Consider the cyclotomic field $L={{\mathbb{Q}}}(\zeta_8)={{\mathbb{Q}}}(\sqrt{2},i)$, where $\zeta_8$ is a primitive 8-th root of unity. Let $\Lambda={{\mathbb{Z}}}[\zeta_8]$ denote the ring of integers of $L$.
Question 1. Does there exist an abelian variety $A$ over ${{\mathbb{C}}}$ of dimension two with ${\mathrm{End\,}} A\simeq \Lambda$ ?
I expect the answer "no". Note that I want the endomorphism ring to be exactly $\Lambda$, not just contain $\Lambda$. In particular, my abelian variety should be simple.
Question 2. Does there exist an abelian variety $A$ over ${{\mathbb{C}}}$ of dimension four with ${\mathrm{End\,}} A\simeq \Lambda$ ?
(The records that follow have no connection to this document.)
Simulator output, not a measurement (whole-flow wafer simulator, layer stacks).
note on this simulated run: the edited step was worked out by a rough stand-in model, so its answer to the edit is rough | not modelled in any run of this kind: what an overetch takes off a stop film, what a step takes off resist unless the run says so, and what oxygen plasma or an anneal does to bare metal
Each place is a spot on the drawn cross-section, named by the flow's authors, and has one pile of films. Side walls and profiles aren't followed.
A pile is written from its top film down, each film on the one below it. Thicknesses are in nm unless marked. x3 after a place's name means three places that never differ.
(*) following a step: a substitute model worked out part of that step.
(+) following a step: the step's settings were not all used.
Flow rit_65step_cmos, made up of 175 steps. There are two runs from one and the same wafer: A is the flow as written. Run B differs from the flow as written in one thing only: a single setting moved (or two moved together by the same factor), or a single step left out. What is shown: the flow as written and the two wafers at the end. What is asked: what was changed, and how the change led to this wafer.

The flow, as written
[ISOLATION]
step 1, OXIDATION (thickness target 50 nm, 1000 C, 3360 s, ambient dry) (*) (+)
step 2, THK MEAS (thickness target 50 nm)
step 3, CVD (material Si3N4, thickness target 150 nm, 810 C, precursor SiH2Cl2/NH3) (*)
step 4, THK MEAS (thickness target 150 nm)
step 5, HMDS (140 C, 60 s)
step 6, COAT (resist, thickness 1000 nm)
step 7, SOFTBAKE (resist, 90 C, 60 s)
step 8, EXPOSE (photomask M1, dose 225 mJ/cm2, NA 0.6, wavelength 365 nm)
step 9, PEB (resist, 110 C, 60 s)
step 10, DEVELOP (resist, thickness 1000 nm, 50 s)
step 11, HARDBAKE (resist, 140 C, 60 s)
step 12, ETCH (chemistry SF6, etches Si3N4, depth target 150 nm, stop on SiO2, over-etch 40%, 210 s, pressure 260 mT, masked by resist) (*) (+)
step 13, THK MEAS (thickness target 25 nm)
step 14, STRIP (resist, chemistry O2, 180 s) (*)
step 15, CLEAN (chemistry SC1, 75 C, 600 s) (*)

I expect the answer "yes".
Question 3. Is it possible to find an abelian variety $A$ over ${{\mathbb{C}}}$ of dimension 2 or 4 with ${\mathrm{End\,}} A\simeq \Lambda$ and such that $A$ is definable (without endomorphisms) over a small number field, say over ${{\mathbb{Q}}}(i)$ or even over ${{\mathbb{Q}}}$?